What You Need to Know about Cryptocurrency
Is it worth the investment?
Written by Darla Palmer-Ellingson in Home Technology for Your Home
As cryptocurrency becomes more mainstream, people around the world have become interested in purchasing digital currency that can be held for investment purposes, exchanged globally or used to purchase goods without going through a bank.
It has been nearly 10 years since the launch of the first cryptocurrency, Bitcoin, and in that time, the technology has created jobs and industry, with digital currency attached to unique functions and purposes. Even if you are not ready to plunk down some real cash in the trend, it is worthwhile to understand the technology, as it is growing at a fast pace and is not likely to go away any time soon.
A quick technology primer
Cryptocurrency is based on a blockchain—a network of computers that polices itself through an algorithm originally developed as the accounting method for the virtual currency Bitcoin. Blockchains use a distributed ledger—a shared public record of transactions. Distribution of the ledger among a network of computers is intended to prevent data tampering, as opposed to keeping data in a private centralized location such as a bank.
Computers gather transactions into groups, called blocks, assigning a digital fingerprint to each block (called a “hash”). Each block is digitally linked to the previous and next block in the chain. A hacker cannot tamper with or remove a block in the chain because any disruption to a hash is easily detected and rejected. Blocks are public, meaning transactions gathered can be inspected and verified to ensure they are legitimate.
Bitcoin mining, or the purchase and linking of networked computers, creates the actual digital currency.
At this point, blockchain is considered extremely secure. But experts in academia say the supercomputing power of emerging quantum computing technology could break blockchains within 10 years.
What can you do with cryptocurrency?
Cryptocurrency is already replacing, or being offered as an alternative to traditional payment methods globally. Examples of some things you can buy with Bitcoin include Dallas Mavericks tickets, a Whopper at Burger King in Arnhem, Netherlands, anything on the shopping website Overstock.com or a casket from Crescent Tide Funeral & Cremation in St. Paul, Minn. In the future, you are likely will be able to pay for all of your daily needs directly from your crypto wallet, without the need for a credit card, merchant system or cash.
Cryptocurrency is attractive to shady characters for illegal transactions and money laundering since purchases and sales are anonymous.
Millennials, who grew up with digital technology, are fueling the trend, but that does not mean we in the “older generations” are not embracing investing in and making purchases by cryptocurrency. But along with new technology are some risks.
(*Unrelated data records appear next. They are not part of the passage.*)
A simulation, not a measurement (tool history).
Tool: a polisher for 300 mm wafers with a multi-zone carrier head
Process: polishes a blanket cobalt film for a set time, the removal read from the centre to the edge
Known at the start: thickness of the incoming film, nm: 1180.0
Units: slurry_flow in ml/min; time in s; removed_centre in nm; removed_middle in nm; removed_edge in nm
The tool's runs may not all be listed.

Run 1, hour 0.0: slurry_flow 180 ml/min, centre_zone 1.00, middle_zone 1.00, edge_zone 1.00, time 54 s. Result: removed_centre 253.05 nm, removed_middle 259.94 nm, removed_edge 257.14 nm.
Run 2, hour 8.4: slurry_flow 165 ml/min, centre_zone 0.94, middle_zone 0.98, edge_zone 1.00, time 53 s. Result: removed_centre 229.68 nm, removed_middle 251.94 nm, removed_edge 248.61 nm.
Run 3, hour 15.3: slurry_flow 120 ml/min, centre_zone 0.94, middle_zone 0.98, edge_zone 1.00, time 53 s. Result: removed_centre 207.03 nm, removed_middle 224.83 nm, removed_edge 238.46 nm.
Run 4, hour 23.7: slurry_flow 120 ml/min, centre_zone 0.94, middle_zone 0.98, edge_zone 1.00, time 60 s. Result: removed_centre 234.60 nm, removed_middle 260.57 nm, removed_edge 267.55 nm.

With the current value of one Bitcoin at about $11,000, many are looking at digital currency as an investment. But though blockchain is designed as a secure system, there are still vulnerabilities. Cybercriminals have staged fake initial coin offerings (ICOs) of new currency, or hacked into investor’s digital wallets.
There is also investment risk for a technology that is still in its infancy. A flood of approximately 1,400 new digital currencies since the launch of Bitcoin has caused a dilution of the value and confusion among investors.
Top financial experts, albeit usually from traditional banks, claim cryptocurrency is not a wise investment. JPMorgan Chase CEO Jamie Dimon called cryptocurrency “a fraud” that will eventually be closed. With a lack of government regulation or guarantee, digital currencies generally have no fundamentals behind them, other than a concept to make capitalism more efficient. Cryptocurrency has no intrinsic value. It is not backed by gold reserves, real estate or anything tangible.
Investing in digital currency is highly speculative, with a history of wide value swings. While some have made huge gains, one should approach it with a willingness to lose everything invested.
If you are interested in investing in cryptocurrency, it is wise to do your own research and invest only what you can afford to lose. Start out with a reputable exchange to purchase coins, such as Coinbase.
Bitcoin and Ethereum are considered the “safest” cryptocurrency to purchase, understanding that the investment is still quite volatile. Look at the history of each currency. Generally, it is best to plan on buying and holding the currency over the long haul, and not react to dips in price.
The first time you make a purchase through Coinbase, it will take several days to verify your account and transfer funds from your bank account or debit card. Once the transfer is successful, however, the value of the coin is locked in at the date and time the system registered the purchase. Fees for using your bank account are much lower than using your debit card. Purchases by credit card are no longer allowed. After the initial transaction, future purchases of Bitcoin take about 10 minutes. Other options such as Litecoin cut the purchase time down to about two minutes.
While one of the cornerstones of cryptocurrency is monetary decentralization without government control, governments and large financial institutions across the globe continue to attempt rule making on the trade of digital currency.
Earlier this year, Coinbase, one of the largest digital currency exchanges, was ordered by the IRS to turn over identities of investors with accounts holding $20,000 or more in cryptocurrency.
According to the IRS, cryptocurrency is considered property, and taxpayers are required to report capital gains or losses on transactions, whether they receive a form 1099 or not.
The take away
Investing in cryptocurrency is an irresistible wild ride if you have some discretionary income you are willing to put on the line.
Some of the risks and volatility of cryptocurrency may be overcome in time through technological developments in the future, or taken down entirely by quantum computing breaking blockchains. As cryptocurrencies become more mainstream they also attract more scrutiny from governments, with calls for regulation, which goes against the very nature of creating an anonymous, decentralized digital currency in the first place.
Regardless, it seems we have at least another decade to explore investing and trading in cryptocurrency in its current form, which is a lifetime in the technology realm.
Who knows what form digital currency will take after that?